Fact and Dimension Relationships

When a fact interface such as SALES.csv is loaded into the data warehouse, the programs perform many joins between the incoming data and the associated dimensions and hierarchies. The data warehouse enforces strict data integrity rules across tables; this requires that, for every fact record, all associated dimension records are present and active. For a record to be considered the active dimension record, it must have effective dates that encompass the same date on the fact record. For example:

  • A record in the SALES.csv file for a given nightly batch cycle has key values of:

    • ITEM = 1285001

    • ORG_NUM = 4400

    • DAY_DT = 05-MAY-23

  • For this record to be loaded successfully, the item, location, and date must all be present and active within the associated dimension tables:

    • For the item, a record must exist in W_PRODUCT_D_RTL_TMP having a matching item number in column PROD_IT_NUM, and the value of DAY_DT from the sale must be between SRC_EFF_FROM_DT and SRC_EFF_TO_DT.

    • For the location, a record must exist in W_INT_ORG_DH_RTL_TMP having a matching location number in column ORG_NUM, and the value of DAY_DT from the sale must be between EFFECTIVE_FROM_DT and EFFECTIVE_TO_DT.

    • For the date, a record must exist in W_MCAL_DAY_D having the same date on MCAL_DAY_DT.

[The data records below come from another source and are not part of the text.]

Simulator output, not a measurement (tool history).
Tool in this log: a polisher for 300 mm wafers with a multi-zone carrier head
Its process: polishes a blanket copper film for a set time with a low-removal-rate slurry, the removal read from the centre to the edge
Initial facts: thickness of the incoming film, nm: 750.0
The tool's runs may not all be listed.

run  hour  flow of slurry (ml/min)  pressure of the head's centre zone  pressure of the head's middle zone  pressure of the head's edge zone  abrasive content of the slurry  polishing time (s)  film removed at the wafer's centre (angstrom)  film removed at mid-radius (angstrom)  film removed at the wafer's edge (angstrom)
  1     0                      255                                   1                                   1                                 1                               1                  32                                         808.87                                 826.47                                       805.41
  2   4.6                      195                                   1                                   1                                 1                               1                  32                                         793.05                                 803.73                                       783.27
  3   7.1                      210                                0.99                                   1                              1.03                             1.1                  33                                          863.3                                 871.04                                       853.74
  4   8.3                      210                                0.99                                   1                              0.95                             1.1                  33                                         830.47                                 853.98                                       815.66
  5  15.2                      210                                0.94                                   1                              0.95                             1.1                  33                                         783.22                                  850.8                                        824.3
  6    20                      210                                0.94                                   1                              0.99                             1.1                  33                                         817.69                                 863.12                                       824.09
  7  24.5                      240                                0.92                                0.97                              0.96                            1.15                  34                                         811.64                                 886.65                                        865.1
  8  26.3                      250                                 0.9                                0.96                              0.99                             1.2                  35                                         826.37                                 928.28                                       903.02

  • If the fact record has other key columns such as suppliers, buyers, reasons, statuses, and so on, then similar dimension joins may be used across all of them.

If any join between the fact table and dimension tables is unable to find matches based on the above criteria, then the fact record will not load into the data warehouse and will instead be rejected and moved into separate tables for review.